KIEV, Ukraine — A Dutch-led investigative team said Wednesday that the surface-to-air missile that downed a passenger jet over eastern Ukraine in 2014, killing all 298 people aboard, came from Russia and was fired from territory held by pro-Moscow separatists.

Investigators stopped short of directly accusing Russia of complicity in the attack on the Boeing 777 and declined to name any suspects publicly. But the briefing was seen in Russia and in the West as a virtual indictment of Moscow, prompting Russian protests as investigators said they would continue trying to determine who ordered the strike.

Both Russia and the rebels in Ukraine deny any role in the July 2014 attack on Malaysia Airlines Flight 17, which was traveling from Amsterdam to Kuala Lumpur, the Malaysian capital.

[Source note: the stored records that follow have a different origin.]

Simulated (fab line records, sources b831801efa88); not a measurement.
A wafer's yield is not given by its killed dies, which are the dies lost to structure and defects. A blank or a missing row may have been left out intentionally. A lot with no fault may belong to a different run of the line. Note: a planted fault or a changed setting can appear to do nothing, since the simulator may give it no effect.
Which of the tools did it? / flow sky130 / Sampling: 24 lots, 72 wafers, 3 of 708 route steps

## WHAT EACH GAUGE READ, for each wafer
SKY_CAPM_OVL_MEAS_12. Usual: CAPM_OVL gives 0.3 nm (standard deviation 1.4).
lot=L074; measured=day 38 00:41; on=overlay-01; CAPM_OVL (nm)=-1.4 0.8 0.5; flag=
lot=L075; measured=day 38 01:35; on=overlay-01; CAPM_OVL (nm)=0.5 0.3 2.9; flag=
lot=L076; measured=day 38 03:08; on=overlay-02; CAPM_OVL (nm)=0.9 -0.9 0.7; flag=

The findings are intended to be used in a possible criminal trial. But even if suspects are identified, it is unclear how they would be apprehended, especially if they are in Russia or in separatist-held Ukrainian territory.

The investigators concluded that the plane was shot down with a missile launched from what the Russians call a Buk TELAR battery, said Wilbert Paulissen, a senior investigator in the Dutch national police.

The missile launch vehicle “was brought in from the territory of the Russian Federation and after launch was subsequently returned to Russian Federation territory. This conclusion is based largely on forensic investigation,” he said.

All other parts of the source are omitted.